Not long after this speech, The Shield shows officers seizing cars and houses from suspected (but unconvicted) criminals to fund the hiring of more cops and the purchase of military-grade weaponry for Mackey’s Strike Team. When a black officer protests that taking a single mother’s house will put her and her children onto the street where they are destined for a life of crime in order to survive, the captain dismisses him, saying, “I don’t care what skin color you are. But you’re either blue or you’re out.”

The War on Terror

The Shield also captures the widespread fear of the post-9/11 years, and demonstrated how it was weaponized by the state both at home and abroad. Though it is exclusively set in Los Angeles, there’s no shortage of references to the wars in Iraq and Afghanistan. In a later season, the Strike Team gains a member nicknamed “Army,” who teaches the others abusive tactics he learned “going door to door in Baghdad.”

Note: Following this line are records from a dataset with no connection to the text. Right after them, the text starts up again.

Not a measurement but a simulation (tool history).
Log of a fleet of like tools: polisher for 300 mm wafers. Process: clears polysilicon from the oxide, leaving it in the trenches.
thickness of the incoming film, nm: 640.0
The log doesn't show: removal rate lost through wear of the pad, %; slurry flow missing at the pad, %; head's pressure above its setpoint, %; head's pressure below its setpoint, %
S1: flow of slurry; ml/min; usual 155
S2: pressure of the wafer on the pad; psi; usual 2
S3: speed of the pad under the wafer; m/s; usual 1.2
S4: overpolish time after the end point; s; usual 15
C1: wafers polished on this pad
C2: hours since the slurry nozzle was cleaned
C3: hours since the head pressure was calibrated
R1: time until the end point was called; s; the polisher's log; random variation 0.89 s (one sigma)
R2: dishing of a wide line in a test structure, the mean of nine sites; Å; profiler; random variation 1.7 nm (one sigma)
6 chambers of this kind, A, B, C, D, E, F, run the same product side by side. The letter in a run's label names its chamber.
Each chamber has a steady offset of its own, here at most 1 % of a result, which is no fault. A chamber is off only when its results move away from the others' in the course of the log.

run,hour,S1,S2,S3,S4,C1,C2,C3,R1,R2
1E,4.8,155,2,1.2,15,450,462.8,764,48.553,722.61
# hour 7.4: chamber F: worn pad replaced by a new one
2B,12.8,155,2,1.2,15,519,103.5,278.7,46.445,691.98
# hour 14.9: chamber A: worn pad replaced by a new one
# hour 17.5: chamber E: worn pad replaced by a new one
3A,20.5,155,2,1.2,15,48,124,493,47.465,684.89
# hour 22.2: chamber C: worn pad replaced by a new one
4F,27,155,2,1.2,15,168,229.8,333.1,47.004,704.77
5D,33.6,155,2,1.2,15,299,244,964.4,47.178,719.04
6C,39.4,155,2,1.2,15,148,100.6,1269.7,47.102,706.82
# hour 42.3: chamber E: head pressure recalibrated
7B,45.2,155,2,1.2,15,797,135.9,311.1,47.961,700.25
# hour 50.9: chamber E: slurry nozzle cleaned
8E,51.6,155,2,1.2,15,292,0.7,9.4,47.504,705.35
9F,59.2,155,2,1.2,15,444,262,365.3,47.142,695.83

The pilot episode shows Mackey torturing a suspect in an interrogation room under the watch of his captain. It only escalates from there, as he burns, beats, and threatens to send suspects to prisons where they will be raped and killed by other inmates. He even has a secret remote torture site where victims are suspended from chains, an image strikingly similar to those seen in the American torture camps at Abu Ghraib and Guantanamo Bay.

On this point, however, The Shield errs. The portrayal is stomach-turning, but the problem is that in the world of the show — unlike in real life, where confessions extracted under torture are often false — it actually works. Like many other American films and series of the time, it seems to suggest to America that torture, while perhaps immoral, is at least a viable method for “getting the bad guys,” whether they’re low-level drug dealers or high-level al-Qaeda operatives.

Nevertheless, The Shield captures the hysteria of the war on terror period, showing how rational thinking and proportionate responses were dismissed in favor of groupthink and maximal force. In one episode, a minor gang member claims affiliation with al-Qaeda, bringing the Department of Homeland Security on to the case, demonstrating the broad reach of the post-9/11 anti-terror apparatus.

Again, however, the show reveals its limitations. In the final seasons, US Immigration and Customs Enforcement (ICE) makes an appearance as the cutting-edge face of federal law enforcement, offering an alternative to the brutal tactics of the LAPD. One wonders whether the writers would have shaped that storyline the same way today, after mass protests against ICE have convinced many that it’s not a necessary agency, but is instead a heavy-handed expression of American xenophobia and anti-immigrant paranoia.

It’s not clear that Ryan himself really understands the implications of The Shield. In an interview with Entertainment Weekly, Ryan claimed that “98 percent of the time Mackey is doing the right thing.” This will come as a surprise to anyone who watches the show, as 98 percent of every episode consists of Mackey’s Strike Team breaking the law. In other interviews, it seems that Ryan was setting out to dramatize the warts on an otherwise noble project to “protect and serve.”

But whatever its creator’s own intentions, The Shield vividly captured the depravity and brokenness of American policing. In the aftermath of the George Floyd protests of 2020, it looks less like a case for tossing bad apples than a condemnation of the entire enterprise.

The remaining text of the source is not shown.